Going into business with someone, or bringing a partner on after the fact can be a good thing for a company. Having a partner means having someone to share the load, physically, financially or both. What happens, though, when one's business partner is not living up to his or her end of the partnership agreement? Such employment disputes are common in Colorado and elsewhere.
Having a nonperforming partner can put a real strain on a business and the partner relationship. How such as issue can be handled, though, will ultimately depend on how one's company is structured. Larger corporations can use the majority rule. This is where a principal can, essentially, be voted out by stock holders. This is not how it works for limited liability companies or those who are in split ownership agreements.

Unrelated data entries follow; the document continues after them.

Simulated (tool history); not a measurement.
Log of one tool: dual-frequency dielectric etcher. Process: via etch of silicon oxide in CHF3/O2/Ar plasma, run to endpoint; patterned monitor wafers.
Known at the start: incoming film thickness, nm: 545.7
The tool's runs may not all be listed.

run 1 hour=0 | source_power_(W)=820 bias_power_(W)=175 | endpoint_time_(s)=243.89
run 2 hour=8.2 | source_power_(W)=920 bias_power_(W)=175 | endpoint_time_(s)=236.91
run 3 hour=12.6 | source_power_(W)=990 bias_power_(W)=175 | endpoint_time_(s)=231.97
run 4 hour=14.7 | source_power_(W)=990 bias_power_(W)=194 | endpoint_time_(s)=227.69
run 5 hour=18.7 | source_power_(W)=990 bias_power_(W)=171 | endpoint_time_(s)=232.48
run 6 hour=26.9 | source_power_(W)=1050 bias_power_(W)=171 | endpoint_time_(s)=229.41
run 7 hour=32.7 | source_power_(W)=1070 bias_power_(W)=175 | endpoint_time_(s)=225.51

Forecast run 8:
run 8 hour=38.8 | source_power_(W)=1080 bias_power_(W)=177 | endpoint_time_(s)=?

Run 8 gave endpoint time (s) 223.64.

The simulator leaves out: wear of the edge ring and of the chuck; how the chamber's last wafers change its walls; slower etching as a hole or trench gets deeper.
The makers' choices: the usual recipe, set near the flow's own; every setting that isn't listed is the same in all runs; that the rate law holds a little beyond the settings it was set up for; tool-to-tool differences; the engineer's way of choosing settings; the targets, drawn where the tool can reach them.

So, how else can business partners go about resolving conflicts? There are three main ways. The first is through negotiation. This can be done with the assistance of a neutral third party. If the issue is resolved, a partnership agreement can be redrafted to reflect any changes made to each partner's roles and/or responsibilities.
The second way to resolve conflict is to utilize an exit strategy. This is something that should be included in the partnership agreement. For example, a partnership agreement might state that in the event one partner fails to perform, he or she will have to sell his or her interest in the company to his or her partner. If it is in writing, it is enforceable.
Finally, the third form of conflict resolution is going to court. As this is generally the most expensive route, it is understandable that most business owners in Colorado and elsewhere would want to avoid this if possible. Sometimes, though, it is the only way to resolve a partnership dispute. Regardless of which conflict resolution method is utilized to handle employment disputes, an experienced attorney can assist business owners in resolving the issues as swiftly as possible.